California continues to be held in the grips of a devastating heat wave. For ten straight days temperatures have soared above 100 degrees Fahrenheit, with the heat related death toll now up to 38.

Adding to this is the continued failure of the state's power system, with blackouts affecting 50,000 homes and businesses on Tuesday, down from 1,000,000 over the weekend.

Alongside the human strain are the rotting carcasses of thousands of dead cattle that have also succumbed to the record breaking heat, most of which remain decomposing in the fields because disposal facilities are overwhelmed by the volume of remains that need to be processed.

The story is similar throughout Europe where 40 have died in the past two weeks, and continued high temperatures are straining both power supplies and crops. Nuclear power stations in France and Spain have been forced to cut back production because river water normally used to cool reactors is now too warm, and low water levels in the Po River have impacted hydroelectric power in Rome, knocking out elevators and air conditioners.

However, the hardest hit may be Europe's farming community where estimated losses range from 20% for Poland to 50% in Germany.

None of these impacts are trivial or isolated. Through broad sections of the world human lives, water systems, livestock, farms and economies are paying the price for our continued inaction on global warming.

It begs the question, at what point did it become acceptable for dozens of people to die, for supply shortages to leave 1,000,000 homes to be without power, and for livestock to lie decomposing in the open air?

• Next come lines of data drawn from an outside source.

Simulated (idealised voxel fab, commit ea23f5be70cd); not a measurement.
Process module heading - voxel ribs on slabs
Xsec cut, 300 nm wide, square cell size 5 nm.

The facts point towards un-sustainability on a massive scale, and the breadth of that scale no longer exists in the unseen future. Millions of people now live within it's reality and are facing more than the immediate risks of heat, power shortages and limited water. With temperature increases now taking a toll on our food supply, the impacts are coming home to the very foundation of our survival. Nukes aren't going to solve our energy problems if there is no water to cool them, saving water to generate power won't help if our crops are drying up for lack of water, and more fossil fuel energy will only accelerate the effects of global warming we are already experiencing.

While soaring energy prices are driving the economy and making certain people wealthy, it is also eroding the foundations for our future prosperity and creating a debt to the planet - in CO2 - that we won't have a hope of repaying. We need to rethink our business model, before mother nature declares us bankrupt.